After being closed for fourteen days during the recent government shutdown, America’s national parks are now open. While that is good for those who love the outdoors, a new paper published in Atmospheric Chemistry and Physics suggests that all may not be well in our parks. Using a chemical transport model, the authors suggest that in 64% of our national parks, human activity is resulting in nitrogen deposition levels that exceed critical thresholds.
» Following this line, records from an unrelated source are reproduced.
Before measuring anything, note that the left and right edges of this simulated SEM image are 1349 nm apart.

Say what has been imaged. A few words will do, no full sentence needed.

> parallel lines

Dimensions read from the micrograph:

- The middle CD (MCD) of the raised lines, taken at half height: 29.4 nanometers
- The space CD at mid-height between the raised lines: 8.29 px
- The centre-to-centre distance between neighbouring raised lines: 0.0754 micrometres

At first blush, high levels of nitrogen deposition may not sound like a scourge in the national park system. It actually sounds quite mundane. But excessive nitrogen can have a corrosive effect on ecosystems. For example, high levels of nitrogen run-off are partially responsible for the growth of the largest dead-zone in the history of the Gulf of Mexico. In national parks, the deposition of excessive amounts of nitrogen threatens the healthy development of native ecosystems by “decreas[ing] biodiversity, disrupt[ing] soil nutrient cycling and caus[ing] acidification of waters.” Ironically, these threats are occurring in areas set aside to protect the natural environment.
The authors of the recent study utilize the GEOS-Chem continental simulation of North America to model how pollutants emitted in one place, measured by the EPA’s National Emissions Inventory, spread across the United States. The model provides estimates of the wet and dry deposition of nitrogen across the United States. Ground-truthing based on observed nitrogen deposition amounts at 29 national parks found a strong correlation between the results of the model and actual amounts. In general, the rates of deposition follow a strong west to east gradient with the heaviest depositions occurring east of the Mississippi.
In order to assess the impact of nitrogen deposition, the authors define a critical load as “the quantitative estimate of exposure to one or more pollutants below which significant harmful effects on specified sensitive elements of the environment do not occur according to present knowledge” and identify a range of critical values for every national park. These values depend mostly on the primary receptor of nitrogen in the park (forests, lichen, waterways, etc.) and, thus, the prevailing ecosystem present in the park. Unfortunately, due to the types of ecosystems present across the United States, the critical loads an ecosystem can handle of nitrogen deposition are much lower precisely in the locations with higher levels of deposition. Additionally, the critical loads follow a strong east to west gradient, with the lowest values in the east, just the opposite of the level of deposition. Alarmingly, the highest levels of deposition are occurring in some of the most vulnerable areas.
What does all of this mean for the average visitor to the national parks? In the short term, probably not much. The nitrogen build up takes time, and its impacts are generally felt over a longer time frame. However, in the long-term this could have significant landscape level impacts for the national parks including changes in the “function and structure of the community as a whole.”
The importance of this paper is not limited to describing the impacts of increased nitrogen deposition on the 58 national parks. It also serves as an excellent empirical example of how human activity is upsetting natural, planetary processes — in this case the nitrogen cycle — described in this landmark 2009 paper in Nature. Even then the nitrogen cycle was identified as one of three — along with climate change and biodiversity loss — of ten critical planetary boundaries that had already been exceeded. With this recent evidence from national parks it is obvious that disruptions to the natural nitrogen cycle are getting worse rather than better. While the impacts of disruption in the nitrogen cycle on a global scale are not well understood, the impacts on a local level suggest that it could lead to major changes in the distribution plant life around the world.
Fortunately, there is still a chance for things to turn around for the national parks; they, and much of the east coast of the United States, have been here before. For decades sulfur dioxide emissions from coal fired power plants in the Midwest fell as acid rain on national parks on the east coast, leading to concerns about the continued survival of places like Shenandoah and Great Smoky Mountains National Parks. Like the problems with nitrogen described here, acid rain was generated by pollutants released hundreds or thousands of miles from the park that threatened large scale, land-scape level changes due to tree die-offs in the eastern parks. However, while the problem still exists, amendments to the Clean Air Act in the 1990s have led to reductions in the incidence of acid rain along the east coast.
Solutions to these large scale, dispersed pollution problems do exist but they call for the collective action of multiple government agencies and private entities. The EPA has taken some steps to regulate nitrogen emissions and is considering more stringent regulation based on the effect that deposition can have on ecosystems. This new evidence makes a strong case that the continue preservation of our national parks depends on the passage of these new regulations. And as the experience with sulfur dioxide demonstrates, this is a solvable problem.